Question

When a light of frequency ${v_1}$ is incident on a metal surface, the photoelectrons emitted have twice the kinetic energy as did the photoelectrons emitted when the same metal has irradiated with light of frequency ${v_2}$. What will be the value of threshold frequency?
A. ${{\text{v}}_0} = {{\text{v}}_1} - {{\text{v}}_2}$
B. ${{\text{v}}_0} = {{\text{v}}_1} - 2{{\text{v}}_2}$
C. ${{\text{v}}_0} = 2{{\text{v}}_2} - {{\text{v}}_1}$
D. ${{\text{v}}_0} = {{\text{v}}_1} + {{\text{v}}_2}$

Answer 1

Photoelectrons are the electrons that are formed when an energetic photon of light hits a molecule, and the photoelectron spectrum is determined by analysing the spectrum of energies that they contain. The findings contradict traditional electromagnetism, which states that continuous light waves transmit energy to electrons, which are subsequently released after they have accumulated enough energy. Here we use the Kinetic energy of photoelectrons concept to solve the answer.

Complete step by step answer:
Planck's innovative concept that light is a particle was used by Einstein to overcome this difficulty. The energy carried by each particle of light (known as a quanta or photon) is determined by the frequency (v) of the light, as shown:
$E = hv$
Where $h$ is the Planck constant, which is $6.6261{\text{ }} \times {10^{ - 34}}$ Js.

Because light is packaged into photons, Einstein hypothesised that when a photon collides with a metal's surface, the full photon's energy is transmitted to the electron. A portion of this energy is utilised to free the electron from the hold of the metal atom, with the remainder going to the expelled electron as kinetic energy.
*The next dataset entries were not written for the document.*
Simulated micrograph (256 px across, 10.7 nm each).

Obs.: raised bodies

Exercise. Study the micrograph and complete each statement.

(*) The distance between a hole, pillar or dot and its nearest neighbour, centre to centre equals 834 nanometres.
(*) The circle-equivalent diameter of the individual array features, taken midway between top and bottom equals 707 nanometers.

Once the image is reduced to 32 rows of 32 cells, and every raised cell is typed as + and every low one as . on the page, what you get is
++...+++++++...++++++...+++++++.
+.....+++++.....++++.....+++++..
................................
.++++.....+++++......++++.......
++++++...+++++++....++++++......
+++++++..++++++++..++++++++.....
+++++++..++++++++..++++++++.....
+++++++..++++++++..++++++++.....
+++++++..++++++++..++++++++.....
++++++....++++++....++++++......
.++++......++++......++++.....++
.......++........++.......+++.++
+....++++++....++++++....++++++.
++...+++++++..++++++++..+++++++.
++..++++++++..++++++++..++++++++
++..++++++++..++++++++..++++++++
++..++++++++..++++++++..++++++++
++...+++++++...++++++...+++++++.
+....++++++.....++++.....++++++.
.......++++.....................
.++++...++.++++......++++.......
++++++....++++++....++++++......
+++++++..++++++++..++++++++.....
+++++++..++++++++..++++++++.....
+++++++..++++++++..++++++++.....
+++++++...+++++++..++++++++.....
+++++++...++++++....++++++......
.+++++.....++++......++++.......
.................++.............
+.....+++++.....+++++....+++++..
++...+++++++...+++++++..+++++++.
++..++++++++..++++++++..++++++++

During the impact, electrons released from underneath the metal surface lose some kinetic energy. Surface electrons, on the other hand, carry all of the proton's kinetic energy and have the highest kinetic energy. This may be expressed numerically as: Photon energy is equal to the energy necessary to expel an electron (work function) plus the electron's maximum kinetic energy.
W + KE = E \\\ \Rightarrow W + KE = hv \\\ \Rightarrow KE = hv – w \\\
${v_o}$ electrons are simply expelled at the threshold frequency and have no kinetic energy.There is no electron emission below this frequency. As a result, the work function of the metal must be the energy of a photon with this frequency.
${\text{h}}{{\text{v}}_1} = {\text{h}}{{\text{v}}_0} + {\mathbf{K}}{{\mathbf{E}}_1}$
$\Rightarrow {\text{h}}{{\text{v}}_2} = {\text{h}}{{\text{v}}_0} + {\mathbf{K}}{{\mathbf{E}}_2}$
But according to given we can write
${\text{K}}{{\text{E}}_{\text{1}}}{\text{ = 2K}}{{\text{E}}_{\text{2}}}$
Upon substituting we get,
${\text{h}}{{\text{v}}_1} = {\text{h}}{{\text{v}}_0} + 2{\mathbf{K}}{{\mathbf{E}}_2}$

From the above equations one can deduce
${\text{h}}{{\text{v}}_2}{\text{ - h}}{{\text{v}}_0} = {\mathbf{K}}{{\mathbf{E}}_2}$
Hence upon all calculations we get,
${\text{h}}{{\text{v}}_1} = {\text{h}}{{\text{v}}_0} + 2\left( {\;{\text{h}}{{\text{v}}_2} - {\text{h}}{{\text{v}}_0}} \right)$
$\Rightarrow {\text{h}}{{\text{v}}_1} = {\text{h}}{{\text{v}}_0} + 2\;{\text{h}}{{\text{v}}_2} - 2\;{\text{h}}{{\text{v}}_0}$
${\text{h}}{{\text{v}}_1} = 2{\text{h}}{{\text{v}}_2} - {\text{h}}{{\text{v}}_0}$
$\Rightarrow {\text{h}}{{\text{v}}_0} = 2{\text{h}}{{\text{v}}_2} - {\text{h}}{{\text{v}}_1}$
$\therefore {{\text{v}}_0} = 2{{\text{v}}_2} - {{\text{v}}_1}$
So the threshold energy is $\Rightarrow {{\text{v}}_0} = 2{{\text{v}}_2} - {{\text{v}}_1}$

Hence, option C is correct.

Note: Make no error while substituting for Einstein photoelectric equation. J J Thomson was the first to discover the electron. The minimal frequency necessary for the photoelectric effect to occur is known as the threshold frequency. Typically, alkali metal is utilised to demonstrate photoelectric effect. Copper and sodium are two examples of metals that show the photoelectric effect. The photoelectric effect is caused by ultraviolet light, which is a form of light. Electric eyes in door openers, light metres in photography, photo static copying, and solar panels are all examples of photoelectric effect uses.